Dec. 3 (Bloomberg) -- Russian President Vladimir Putin embarks on his first foreign trip in two months with a visit to Turkey, trying to shield growing trade ties from a widening rift over the Syrian conflict.
Hampered by a back injury since September, Putin postponed a trip to Turkey in October on the same day that Turkish F-16 jets grounded a Syrian airplane flying from Moscow. A one-day visit to Istanbul today will feature a bilateral council and a meeting with Prime Minister Recep Tayyip Erdogan.
The two Black Sea states are trying to keep relations from becoming hostage to Syria’s 20-month civil war that threatens to spill over to neighboring nations, prompting plans to deploy Patriot missile batteries in Turkey, a move opposed by Russia. Still, economic ties showed resilience as state-run OAO Sberbank bought Denizbank AS for $3.5 billion in June and Russia’s trade turnover with Turkey has increased.
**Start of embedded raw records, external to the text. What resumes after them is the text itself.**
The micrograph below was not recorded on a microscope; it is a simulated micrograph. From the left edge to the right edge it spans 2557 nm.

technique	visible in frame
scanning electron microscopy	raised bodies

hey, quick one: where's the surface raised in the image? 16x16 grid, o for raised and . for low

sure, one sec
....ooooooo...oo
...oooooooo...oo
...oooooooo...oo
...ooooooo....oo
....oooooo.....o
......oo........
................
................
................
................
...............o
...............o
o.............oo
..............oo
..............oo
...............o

“The two countries have learned to separate geopolitical competition from complimentary commercial cooperation, including energy ties,” said Lilit Gevorgyan, an analyst at IHS Global Insight in London. “There is little that Putin can do to influence Turkey’s choices, unless of course, he conditions commercial ties to his foreign policy calls. But this is highly unlikely to happen.”
The ruble is the top performer among more than 20 emerging-market currencies tracked by Bloomberg over the past month, gaining 1.7 percent against the dollar compared with the Turkish lira’s 0.6 percent advance. Russian credit-default swaps costs five basis points more than Turkey. The contracts pay the buyer face value in exchange for the underlying securities or the cash equivalent should a government or company fail to adhere to its debt agreements.
Russia, one of five permanent members in the United Nations Security Council, used its veto three times to protect the government of Syrian President Bashar al-Assad, putting it at odds with Turkey, which has backed the rebels who have been fighting to end Assad’s rule since March last year.
Tensions between the former allies have escalated since a shell fired from Syria landed in a Turkish border town in October, killing five people. In June, a Turkish plane was shot down by Syrian forces in the east Mediterranean. Turkey has deployed additional troops and weapons to the border with Syria.
“There will be no bargaining on Syria for now,” said Fyodor Lukyanov, an analyst at the Moscow-based Council on Foreign and Defense Policy. “Turkey is very important for Russia. It has become an independent player, with its own ideas about what’s needed to be done in the region.”
Erdogan’s government, which has called on Assad to step down and allowed Syrian officers to command the rebel Free Syrian Army from a refugee camp inside Turkey, has asked NATO to place Patriot missiles in Turkey for the first time in about a decade.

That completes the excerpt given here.